An excerpt from Haruki Murakami’s Three Short Essays on Jazz (Music Issue 2008): 

BILLIE HOLIDAY

I listened to Billie Holiday a lot when I was young. And I found her moving. But I didn’t really appreciate how marvelous she was until later, when I was much older. Which means, I guess, that aging does have some compensations after all.

In the old days, I listened to the music she recorded in the 1930s and early ’40s. During those years, her voice was fresh and youthful, and she was coming out with one tune after another, most of which were later reissued by Columbia Records in the United States. They were brimming with imagination and acrobatic flights of song. The whole world was swinging in time to her swing. I mean, the planet was actually swaying. I am not exaggerating. We are talking magic here, not just art. The only other musician I know with such magical virtuosity was Charlie Parker.

The younger me didn’t listen that hard to Billie Holiday’s later recordings, her Verve era, which she recorded when drugs had coarsened her voice and corroded her body. Or maybe I consciously steered clear of them. I found her songs of that era, especially during the 1950s, painful, oppressive, pathetic. As I moved through my thirties and into my forties, though, I found myself putting those songs on my turntable more and more often. Unbeknownst to me, I was beginning to crave that music, physically and emotionally.

What was it that I was growing able to hear in Billie Holiday’s later songs, songs we might label somehow broken,that I could not hear before? I have thought a great deal about this. Why have they come to draw me so powerfully?

It hit me recently that the answer may somehow involve the idea of “forgiveness.” As I listen to Billie Holiday’s later songs, I can feel her reaching out to embrace the hearts of the many people I have hurt in the course of my life and my writing, those who have suffered for my many mistakes, and drawing them to her. It’s alright, she sings to me. Let it go.This has nothing to do with “healing”—I am not being healed in any way. It is forgiveness, pure and simple.
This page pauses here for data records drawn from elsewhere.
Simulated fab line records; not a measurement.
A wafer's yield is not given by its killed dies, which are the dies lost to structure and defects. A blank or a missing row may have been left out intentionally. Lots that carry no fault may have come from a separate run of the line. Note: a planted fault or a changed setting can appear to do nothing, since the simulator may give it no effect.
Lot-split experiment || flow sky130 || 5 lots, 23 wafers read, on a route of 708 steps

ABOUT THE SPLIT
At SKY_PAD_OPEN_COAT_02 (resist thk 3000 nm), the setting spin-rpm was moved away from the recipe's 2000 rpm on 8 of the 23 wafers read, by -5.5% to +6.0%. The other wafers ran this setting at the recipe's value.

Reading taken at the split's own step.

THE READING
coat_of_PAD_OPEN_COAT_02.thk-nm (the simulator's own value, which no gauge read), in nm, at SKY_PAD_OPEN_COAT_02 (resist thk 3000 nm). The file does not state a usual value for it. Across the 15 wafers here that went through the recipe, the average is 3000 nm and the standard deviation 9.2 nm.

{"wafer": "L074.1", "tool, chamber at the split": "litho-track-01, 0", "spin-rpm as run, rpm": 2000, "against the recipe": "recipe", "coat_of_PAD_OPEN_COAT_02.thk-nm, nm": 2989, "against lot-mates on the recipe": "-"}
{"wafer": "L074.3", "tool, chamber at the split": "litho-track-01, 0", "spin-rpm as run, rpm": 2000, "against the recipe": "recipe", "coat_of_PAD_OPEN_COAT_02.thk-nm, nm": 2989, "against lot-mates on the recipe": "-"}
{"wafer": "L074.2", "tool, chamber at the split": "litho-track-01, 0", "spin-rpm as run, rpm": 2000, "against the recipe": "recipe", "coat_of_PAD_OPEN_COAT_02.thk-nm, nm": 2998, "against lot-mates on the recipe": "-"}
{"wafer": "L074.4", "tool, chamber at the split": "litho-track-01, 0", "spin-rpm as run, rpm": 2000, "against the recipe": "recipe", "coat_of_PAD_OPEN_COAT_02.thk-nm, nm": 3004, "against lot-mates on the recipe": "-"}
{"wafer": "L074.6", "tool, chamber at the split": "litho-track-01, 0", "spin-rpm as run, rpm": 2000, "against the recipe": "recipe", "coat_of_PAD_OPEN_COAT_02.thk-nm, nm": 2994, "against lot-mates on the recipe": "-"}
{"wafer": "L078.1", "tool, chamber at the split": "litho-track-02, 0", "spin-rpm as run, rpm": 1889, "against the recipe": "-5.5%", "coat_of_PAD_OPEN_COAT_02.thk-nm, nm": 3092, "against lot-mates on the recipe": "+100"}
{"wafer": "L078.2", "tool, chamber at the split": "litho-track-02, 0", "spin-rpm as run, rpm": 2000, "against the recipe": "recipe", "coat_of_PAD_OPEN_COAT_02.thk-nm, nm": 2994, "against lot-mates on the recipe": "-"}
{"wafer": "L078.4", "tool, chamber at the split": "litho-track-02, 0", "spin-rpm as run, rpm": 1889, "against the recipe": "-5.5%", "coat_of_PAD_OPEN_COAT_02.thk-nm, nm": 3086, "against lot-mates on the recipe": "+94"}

I know this take on Billie Holiday’s music is deeply personal. I would never suggest it applies to everyone. That is why I am recommending her superb Columbia collection. If I had to choose one song, without question it would be “When You’re Smiling.” The Lester Young solo in the middle is also delightful, a work of genius.

“When you are smiling, the whole world smiles with you.”

And the world does indeed smile. You may not believe it, but it’s true—it actually beams!